Mortgage rates fell noticeably today, keeping alive an impressive streak of 13 days without higher rates. Three out of those 13 have been 'unchanged,' yesterday being one of them. There was a chance this marked a shift in the positive momentum, but financial markets were quick to get back on the 'lower rates' bandwagon when it began rolling again this morning. Conforming, 30yr Fixed rates moved down to 4.25% (best-execution) for most lenders, a level not seen since June 19th. A decent amount of lenders remain at 4.375% while others have reasonable buydowns to 4.125%, depending on your scenario and personal preference.
Today's positivity was made possible by a team effort of market movers. Although it is one of the least significant of the bunch, Italian political and economic turmoil pushed investors toward safer-haven debt such as US Treasuries. This helped Treasuries hold their ground overnight and helped MBS (the "mortgage-backed-securities" that most directly influence mortgage rates) begin the day in slightly positive territory (positive = higher prices = lower rates).
More significant was the weak economic data in the form of the worst read on Consumer Sentiment since April just before 10am. Bond markets, including MBS, hadn't done much until then, but had a green light for further gains afterward. Debt-Ceiling drama kept the tone supportive into the afternoon. This might be slightly counterintuitive considering one of the supposed consequences of a violation of the debt ceiling is an inability for the US to "pay its bills." The thinking is that if the US defaults on its debt that rates would quickly rise.

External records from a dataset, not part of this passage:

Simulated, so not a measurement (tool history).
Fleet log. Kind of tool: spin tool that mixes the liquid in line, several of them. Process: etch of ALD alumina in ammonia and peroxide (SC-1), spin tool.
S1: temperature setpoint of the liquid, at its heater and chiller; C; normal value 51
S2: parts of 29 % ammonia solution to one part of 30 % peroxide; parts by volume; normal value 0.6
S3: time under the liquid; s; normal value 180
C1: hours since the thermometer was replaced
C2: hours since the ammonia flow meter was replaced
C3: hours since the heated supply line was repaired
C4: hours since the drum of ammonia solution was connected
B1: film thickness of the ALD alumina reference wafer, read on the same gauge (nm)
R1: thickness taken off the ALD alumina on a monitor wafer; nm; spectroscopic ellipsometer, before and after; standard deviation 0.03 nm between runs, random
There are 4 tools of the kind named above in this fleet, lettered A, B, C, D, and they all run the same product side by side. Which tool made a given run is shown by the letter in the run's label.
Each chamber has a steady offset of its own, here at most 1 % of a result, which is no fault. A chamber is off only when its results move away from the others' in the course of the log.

Those participating in reality know that the US isn't going to default on its debt in the near term future and that most of these theories are perpetuated by incessant political posturing. The more realistic victim here is the US economy, and lower rates are a very natural consequence of economic weakness. This is usually true in general, but doubly true right now as market participants are keen to observe any meaningful shifts in economic data that might offer clues as to how the Federal Reserve will proceed with it's bond buying program (QE3).
That's important for rates because the steady flow of stimulus from QE3 is a key factor in the historically low rates of the past 2 years, and it was the threat that the flow would be disrupted or abated that sent rates moving so quickly higher in May. The most important clue of any given month arrives next week with the Employment Situation Report on Friday. That said, if the government shut-down actually happens, that report will be delayed until the following week.
Loan Originator Perspectives
"Great way to end the week, with bonds rallying. Just about every
lender did reprice today and the rate sheets that I have seen are the
best in a long time. I think next week we give back some of these gains
going into non farm payrolls, but I am sticking with my same guidance.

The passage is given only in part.